Say you need to hire for a niche policy area; for instance, someone to lead your work on renewable energy, specifically solar power and associated government incentives. They need to be the go-to person in your organization who understands how the tax code and budget process can encourage solar-power development. They also need to generate policy ideas and serve as a leader in the field, advising policymakers, partner organizations, and media. If you start your search by requiring experience with solar power and taxes, you’ll limit your options. You may know a couple of individuals you have worked with who could be good candidates, but there’s no guarantee they’re willing to take on a new role. You might be missing out on someone working in an adjacent field who could excel as your solar power expert. Relatedly, by focusing on content knowledge, you’re not actually focusing on the research, writing, and analytical skills that will most help someone do well. You might end up bringing on a person who knows a lot about solar power, but can’t develop the new ideas and leadership profile you need. 

Finally, as I noted above, focusing too little on functional skills inadvertently reduces the diversity of your hiring pool and reinforces inequitable outcomes. I want to be clear about the nuanced systems at play because I fear this could be read as saying that people of color don’t have content knowledge, which is emphatically not the point. Rather, persistent labor market discrimination against Black and Latinx candidates reduces entry level opportunities, and chances to move up in any given field. Usually, the most frequent proxy for content knowledge is experience. I.e. If a candidate has eight years of experience in the health policy field in senior roles, they’re assumed to have more content knowledge than a candidate with four years experience. White candidates will have many more opportunities to gain that experience. If you end up narrowing your pool of candidates to only applicants who have previously been embraced by the field, you’ll end up perpetuating the same inequities that have kept candidates of color out.
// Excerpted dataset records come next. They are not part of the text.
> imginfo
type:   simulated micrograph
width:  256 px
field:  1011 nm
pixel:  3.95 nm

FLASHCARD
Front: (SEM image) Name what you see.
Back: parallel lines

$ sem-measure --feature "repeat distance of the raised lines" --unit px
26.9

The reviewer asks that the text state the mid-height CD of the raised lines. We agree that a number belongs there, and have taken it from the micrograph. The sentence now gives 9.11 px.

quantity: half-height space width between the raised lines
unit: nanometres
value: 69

OK, so hopefully I’ve convinced you to look beyond narrow content knowledge. What do you do instead? Glad you asked. 

Focus on Functional Skills and Build a More Diverse Pool

There are several steps you can take during the job posting, recruiting, and interview processes where you can focus on functional skills and build a more diverse candidate pool. The two goals have some related practices, although I will only be able to scratch the surface on how to run an inclusive hiring process in this post. I recommend NonprofitAF and Management Center as good next-step resources for creating an equitable hiring process.

Posting the Job: Step one in hiring for skills over content knowledge is to say so in the job description. Ditch phrases like “knowledge of health care policy is a must” and focus instead on the skills you need for the role. If you prefer, it’s fine to note content expertise as a “nice to have.” Bonus points if you state explicitly that you do not require previous experience with the issue. To build a more diverse pool, you’ll need to go further than this. Avoid defaulting to requiring unnecessarily high levels of education or experience which could exclude qualified candidates who have been barred from other jobs in the field. Often we don’t realize that the language we use in a job description can send subtle signals about who is or is not being considered for the role. For example, using certain words can reduce the number of women who will apply for a role. To avoid this mistake, solicit review and feedback on the job description from a racially diverse cross-section of your staff or trusted external colleague. Be explicit that you’re looking to develop an inclusive job description and are seeking a diverse pool of candidates along racial, gender, and other dimensions. Then genuinely be open to changing norms or long-standing criteria based on the feedback you receive.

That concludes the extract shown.